Slate's Meghan O'Rouke, in light of the recent NY Times list of the best novels of the last 25 years, which is heavy with large sprawling novels--sings the praises of the "small" novel:
What's been lost in the conflation of "small" and "small-minded" is the recognition that small books can be powerful vehicles for big ideas—to say nothing of powerful examples of aesthetic rigor. In his otherwise astute essay accompanying the Times' list, A.O. Scott succumbed to a form of category confusion when he explained the absence of Marilynne Robinson's Housekeeping and Tim O'Brien's The Things They Carried in the top five by noting that they are "small" books that do not "generalize" but "document"— a peculiar misreading of both novels, which hardly shy away from probing large themes, and do so with metaphoric richness. In fact, plenty of big novels do far more documenting than these two masterpieces.This odd assertion—emblematic of the broader cultural confusion—raises a question that no one seems to have a satisfying answer to: What exactly makes a novel small, aside from its length? And if we don't know, is the term more of an obstacle than an aid in taking stock of great literature? The Great Gatsby, after all, might seem to be a small book: It is a novel of "lyric incisiveness," as Claudia Roth-Pierpont has put it, and deals with a small group of characters over a relatively short period of time. The narrative is a single thread, filtered through Nick Carraway's narration, rather than the intricate crosscutting—a la Underworld or The Corrections—that characterizes "big" novels. Clearly, part of what makes Gatsby seem big in our eyes today is that it frames its tale as a purposeful meditation on the American dream, and its propulsive last page explicitly deals with the tension between nostalgia for and disenchantment with our past's promise of an innocent future.

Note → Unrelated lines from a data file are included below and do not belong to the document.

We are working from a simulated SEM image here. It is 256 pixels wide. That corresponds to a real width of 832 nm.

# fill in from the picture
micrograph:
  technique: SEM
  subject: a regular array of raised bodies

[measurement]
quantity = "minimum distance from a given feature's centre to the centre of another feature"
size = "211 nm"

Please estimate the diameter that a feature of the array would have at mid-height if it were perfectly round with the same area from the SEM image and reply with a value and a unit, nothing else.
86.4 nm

Being termed "small," it seems, is a verdict on whether a book is familiarly "American." It reflects a perceived failure to pursue explicitly enough, in formal or thematic terms, our representative narratives of money, regret, ambition, and individual struggle in the messy maelstrom of contemporary social reality. Would Rabbit Run (272 pages), we may wonder, have been called a small novel if it had shown up on its own (rather than in an edition of the Rabbit series) among the top five selected? Perhaps not, because it tells a story we've already accepted as somehow American: the spiritual quest of a man trying to break free from the normalizing bonds of marriage and the expectations of material success. But if Rabbit Run opened with a bored housewife in a remote town, rather than with a former star athlete playing basketball, would it suddenly seem small?